Soon after Harrison got word of Perry’s triumph, he started out after Procter. Perry ferried his men across the now friendly lake. When Procter got news of the outcome of the battle, he realized that his situation was hopeless. He retreated, but not fast enough, and Harrison caught up with him and beat him decisively at the Battle of the Thames. Detroit and the Northwest were regained for good. As Washington Irving said in a biography of Perry that he whipped out a few weeks after the victory: “The last roar of cannon that died along the shores of Lake Erie was the expiring note of British domination.”

There was no question of the decisive results of the battle, but controversy over Elliott’s role in it arose almost immediately and did not subside for thirty years. Perry, perhaps simply relieved and ebullient over the victory, mentioned Elliott favorably in his official report to the Secretary of the Navy. There were mutterings from Perry’s subordinates when the two captains each got an equal share out of the $225,000 prize money for the capture of Barclay’s fleet, and later an enraged Perry retracted his initial statement when it became evident that Elliott felt he had not received enouafh credit.

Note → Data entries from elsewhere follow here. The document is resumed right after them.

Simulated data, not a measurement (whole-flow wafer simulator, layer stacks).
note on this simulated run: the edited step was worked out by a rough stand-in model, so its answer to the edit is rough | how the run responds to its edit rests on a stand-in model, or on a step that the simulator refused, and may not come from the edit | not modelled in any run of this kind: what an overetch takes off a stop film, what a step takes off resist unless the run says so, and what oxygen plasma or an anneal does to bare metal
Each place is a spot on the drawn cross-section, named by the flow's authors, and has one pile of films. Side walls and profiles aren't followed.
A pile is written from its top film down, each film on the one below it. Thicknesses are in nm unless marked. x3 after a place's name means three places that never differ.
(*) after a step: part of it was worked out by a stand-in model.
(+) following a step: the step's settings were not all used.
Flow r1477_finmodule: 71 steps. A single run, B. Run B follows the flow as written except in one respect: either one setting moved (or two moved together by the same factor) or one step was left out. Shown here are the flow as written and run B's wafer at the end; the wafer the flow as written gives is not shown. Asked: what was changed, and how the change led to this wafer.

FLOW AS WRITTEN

Barclay returned to London and faced a court-martial, which acquitted him with honor, although his only subsequent command was a brief one on a tiny bomb vessel. A London magazine, reporting the incident, indicated that shortly before Perry left the Lawrence , Elliott was making away from the battle. When this report reached the States, it meant a court of inquiry for Elliott—a hasty affair in which nothing was really decided.

Storm clouds always gathered thickest around Elliott’s head. In 1818 he challenged Perry to a duel. Perry in turn filed charges against Elliott and demanded his court-martial, but President Monroe pigeonholed the matter; and the next year Perry died, killed by a fever he had contracted while on duty along the South American coast. Elliott continued to court controversy, and in 1839 the whole thing blew up again when James Fenimore Cooper published a history of the Navy in which he sought to justify Elliott’s behavior. It never was conclusively settled, though Elliott struck off a medal for Cooper. The rest of his career was an amalgam of duels and challenges and courts-martial. He flickered in and out of favor with successive administrations and was in command of the Philadelphia Navy Yard when he died in 1845.